Power Outage Briefly Interrupts (but Doesn't Obstruct) Production of LG Texting Competition

Photo: Courtesy of LG Electronics

On the evening of January 25, the biggest problem for the folks behind LG's second annual World Cup competition wasn't the incoming blizzard, but rather an unexpected power outage. The Korean mobile phone company's international texting contest was slated to begin at 1 p.m. the following day, and the loss of electricity at Gotham Hall occurred just as producer Barkley Kalpak Associates and its crew of vendors were preparing for the event's tech rehearsal at 5:45 p.m. With the need for a substantial amount of uninterrupted electricity to feed moving lights, multiple projections and cameras, video, and sound, the team moved quickly to find a supply.

Working overnight, the venue's staff located a truck with a generator, and lighting supplier Bentley Meeker brought in extra hands to rerun the power distribution to all corners of the ballroom-style space. By 2 a.m., everything was up and running; the producers returned at 6 a.m. to begin writing lighting cues and started rehearsals at 8 a.m. The rest of the event went off without a hitch despite the interruption. Barkley Kalpak credits the timely resolution to the patience and composure of all parties involved.

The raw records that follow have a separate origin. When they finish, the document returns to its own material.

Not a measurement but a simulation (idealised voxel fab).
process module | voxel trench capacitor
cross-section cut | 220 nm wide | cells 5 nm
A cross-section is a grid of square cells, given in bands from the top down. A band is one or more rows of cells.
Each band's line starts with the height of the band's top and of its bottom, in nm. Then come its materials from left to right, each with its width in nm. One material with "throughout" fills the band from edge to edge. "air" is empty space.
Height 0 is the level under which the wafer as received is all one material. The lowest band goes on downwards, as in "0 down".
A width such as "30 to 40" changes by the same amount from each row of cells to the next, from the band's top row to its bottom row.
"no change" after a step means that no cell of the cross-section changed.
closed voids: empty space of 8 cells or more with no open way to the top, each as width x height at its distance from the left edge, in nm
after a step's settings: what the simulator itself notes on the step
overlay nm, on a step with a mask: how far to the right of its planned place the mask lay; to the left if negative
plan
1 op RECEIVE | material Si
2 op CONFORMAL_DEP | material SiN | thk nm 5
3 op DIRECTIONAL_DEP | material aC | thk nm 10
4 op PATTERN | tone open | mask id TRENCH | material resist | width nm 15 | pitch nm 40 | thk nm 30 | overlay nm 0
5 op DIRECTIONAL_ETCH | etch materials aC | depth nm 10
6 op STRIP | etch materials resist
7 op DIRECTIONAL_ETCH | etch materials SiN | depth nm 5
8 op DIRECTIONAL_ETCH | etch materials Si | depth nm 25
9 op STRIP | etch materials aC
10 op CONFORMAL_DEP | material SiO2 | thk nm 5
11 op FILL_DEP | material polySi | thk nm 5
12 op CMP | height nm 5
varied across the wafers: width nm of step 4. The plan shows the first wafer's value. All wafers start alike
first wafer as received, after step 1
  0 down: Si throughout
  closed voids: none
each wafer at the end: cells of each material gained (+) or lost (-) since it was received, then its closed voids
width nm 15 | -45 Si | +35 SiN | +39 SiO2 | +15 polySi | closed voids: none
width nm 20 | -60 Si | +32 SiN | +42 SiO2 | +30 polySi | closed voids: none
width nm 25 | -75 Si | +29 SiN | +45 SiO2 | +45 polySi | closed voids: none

Much like last year, the competition pitted 26 fast-fingered entrants against each other in a game-show-style setting, with two hosts. The finalists, from an array of different countries, competed from behind lecterns on a tiered stage, while an audience of friends and family applauded loudly with inflatable noisemakers. Once again, LG used a word-based action gaming system provided by Electronic Arts Mobile to test the speed and accuracy of the players.

Cristina Sales Ancines and Jennifer Sales Ancines, sisters from Panama, emerged as the winners of the Mobile World Cup, winning $100,000. In a separate contest during the event, Australia's Cheong Kit Au broke the Guinness world record for fastest texting on a qwerty phone, typing a 264-character phrase in 1 minute and 17 seconds.